Nasdaq OMX Group (NDAQ) has terminated its contract to run a key piece of market infrastructure that malfunctioned last year, causing an embarrassing three-hour trading halt of Nasdaq-listed securities.

The decision comes amid increased regulatory scrutiny in the wake of last August’s Flash Freeze, which highlighted concerns about the safety and soundness of market infrastructure.

According to a person familiar with the matter, Nasdaq sent a letter to the committee overseeing the Securities Information Processor in November stating the exchange would terminate its contract to operate the system. 

The contract stipulates that the termination process take 24 months, so Nasdaq will still operate SIP for the time being. The lengthy process to exit the contract is because the SIP is considered a critical piece of market plumbing that needs to constantly be operated by a vendor.

The Nasdaq SIP, which malfunctioned during the Flash Freeze, is used by retail investors and market-data providers for stock quotes. The New York Stock Exchange, now a division of IntercontinentalExchange (ICE), operates a separate SIP.

Disclosures about the outdated systems have sparked fairness concerns given that high-frequency traders use sophisticated data feeds sold by exchanges that give them a huge speed advantage.

Late last year, a report revealed the SIP operated by Nasdaq is still running on the decade-old Windows 2003 operating system.

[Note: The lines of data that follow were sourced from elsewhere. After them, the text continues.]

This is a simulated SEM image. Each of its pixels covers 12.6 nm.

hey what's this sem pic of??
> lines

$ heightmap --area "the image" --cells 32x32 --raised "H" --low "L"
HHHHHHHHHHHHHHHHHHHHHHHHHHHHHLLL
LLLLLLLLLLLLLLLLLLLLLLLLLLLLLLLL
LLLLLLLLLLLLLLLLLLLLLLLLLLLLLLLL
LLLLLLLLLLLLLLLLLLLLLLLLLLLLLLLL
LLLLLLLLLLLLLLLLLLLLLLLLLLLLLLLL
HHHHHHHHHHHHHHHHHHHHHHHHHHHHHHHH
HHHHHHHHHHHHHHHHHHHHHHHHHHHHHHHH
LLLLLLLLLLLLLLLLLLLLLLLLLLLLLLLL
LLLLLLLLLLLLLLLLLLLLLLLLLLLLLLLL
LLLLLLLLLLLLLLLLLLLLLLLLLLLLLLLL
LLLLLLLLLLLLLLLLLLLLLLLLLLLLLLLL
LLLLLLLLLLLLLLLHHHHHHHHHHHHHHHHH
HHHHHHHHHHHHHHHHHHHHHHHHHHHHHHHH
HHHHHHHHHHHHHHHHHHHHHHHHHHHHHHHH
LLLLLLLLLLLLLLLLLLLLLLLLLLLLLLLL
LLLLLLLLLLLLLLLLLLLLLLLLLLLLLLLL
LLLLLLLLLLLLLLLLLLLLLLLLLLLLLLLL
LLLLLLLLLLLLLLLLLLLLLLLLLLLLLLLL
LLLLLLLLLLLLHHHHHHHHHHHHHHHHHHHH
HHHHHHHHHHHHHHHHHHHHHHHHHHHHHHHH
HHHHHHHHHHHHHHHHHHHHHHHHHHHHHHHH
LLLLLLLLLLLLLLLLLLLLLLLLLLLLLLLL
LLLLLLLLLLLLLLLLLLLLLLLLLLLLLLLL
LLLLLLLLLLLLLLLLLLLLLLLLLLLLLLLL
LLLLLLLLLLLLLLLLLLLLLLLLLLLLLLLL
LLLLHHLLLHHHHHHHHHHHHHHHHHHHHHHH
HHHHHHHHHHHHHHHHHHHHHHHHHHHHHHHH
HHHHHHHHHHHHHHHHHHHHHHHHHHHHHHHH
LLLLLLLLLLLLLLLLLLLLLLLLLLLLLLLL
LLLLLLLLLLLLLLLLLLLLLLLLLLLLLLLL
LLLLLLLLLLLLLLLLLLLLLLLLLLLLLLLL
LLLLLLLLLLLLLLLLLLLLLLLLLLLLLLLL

The Nasdaq termination decision appeared to be driven by frustrations over a lack of urgency to upgrade SIP.

A person familiar with the matter said Nasdaq sent the committee 10 items that needed to be fixed about four months ago, but the committee did not move forward on them. Some of these fixes would have taken almost two years to complete, while others like creating an LLC would have been decidedly easier.

The bylaws of the SIP require a majority of the 15 members of the committee approve any changes, meaning Nasdaq would not be able to upgrade the systems on its own.

Joe Saluzzi, partner at Themis Trading and author of Broken Markets, said he is "skeptical" that Nasdaq truly wants to give up control of its SIP and suggested the move is part of a "political negotiation to jumpstart" the modernization process. 

Either way, Saluzzi does not believe it's likely the SIP will get the independent ownership he and others have called for.

"It should be operated independently of the equity exchange structure and without influence from the exchanges, which have clearly demonstrated no commitment to providing a level playing field for regular investors," he said.

A person familiar with Nasdaq's thinking denied the contract cancellation is a negotiating ploy.

The Nasdaq cancellation letter was first revealed by The Wall Street Journal.